Sometimes as we're busy getting the words down in a manuscript, little errors can creep in that we don't notice. Most of the time, Word or whatever processor/program we're using will pick up on it, but sometimes, like at the end of sentences, it will sneak past the built-in grammer checker, too.
The problem: spaces
E.g. This is the first sentence. Between this and the first sentence, there are supposed to be two spaces. However, there are three. Visually, you can hardly tell there's an extra space there, but it's there.
E.g. This is the second sentence. Between "the" and "second" there are two spaces, when there should only be one.
These are minor, but attention to detail can put you ahead of the game with editors, who have to look at enough bad grammar and punctuation without having to deal with a manuscript that doesn't look quite right.
The fix: "Find"
The "find" feature (in Word you press alt-E, F) will allow you to find those extra spaces. Enter two spaces in the "find" box and then click on "find next." It will put a small black rectangle between every sentence. If the rectangle moves on to the next sentence, you have exactly two spaces after the period, question mark, or exclamation point. If, however, the rectangle just moves slightly and stays between those two sentences, you have an extra space. You can eliminate that with either backspace or delete.

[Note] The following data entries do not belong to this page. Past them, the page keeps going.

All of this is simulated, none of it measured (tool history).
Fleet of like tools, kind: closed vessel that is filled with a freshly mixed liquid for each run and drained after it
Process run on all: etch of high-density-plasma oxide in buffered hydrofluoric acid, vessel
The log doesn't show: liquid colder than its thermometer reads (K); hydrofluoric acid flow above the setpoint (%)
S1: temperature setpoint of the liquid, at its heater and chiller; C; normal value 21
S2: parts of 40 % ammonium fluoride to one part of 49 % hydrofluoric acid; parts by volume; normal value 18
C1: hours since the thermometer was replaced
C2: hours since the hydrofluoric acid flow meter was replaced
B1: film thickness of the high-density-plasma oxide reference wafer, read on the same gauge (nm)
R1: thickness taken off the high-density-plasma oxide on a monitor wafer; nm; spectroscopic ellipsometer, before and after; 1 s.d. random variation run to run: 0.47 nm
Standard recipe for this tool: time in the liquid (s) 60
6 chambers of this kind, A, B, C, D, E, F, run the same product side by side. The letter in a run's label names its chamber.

The same holds true for extra spaces between words. Most times, the internal grammar checker will underline those in green (in Word), alerting you to the problem, but sometimes it doesn't. This will show you where those mistakes are while you're busy checking to make sure you don't have extra spaces at the end of your sentence.
Another good reason for looking for extra spaces: sometimes you can fit more onto a page and avoid "widows and orphans," as Word calls those pages with a single word or sentence at the top and the rest of the page blank. Think of it as one more way you can line edit more easily. Happy editing!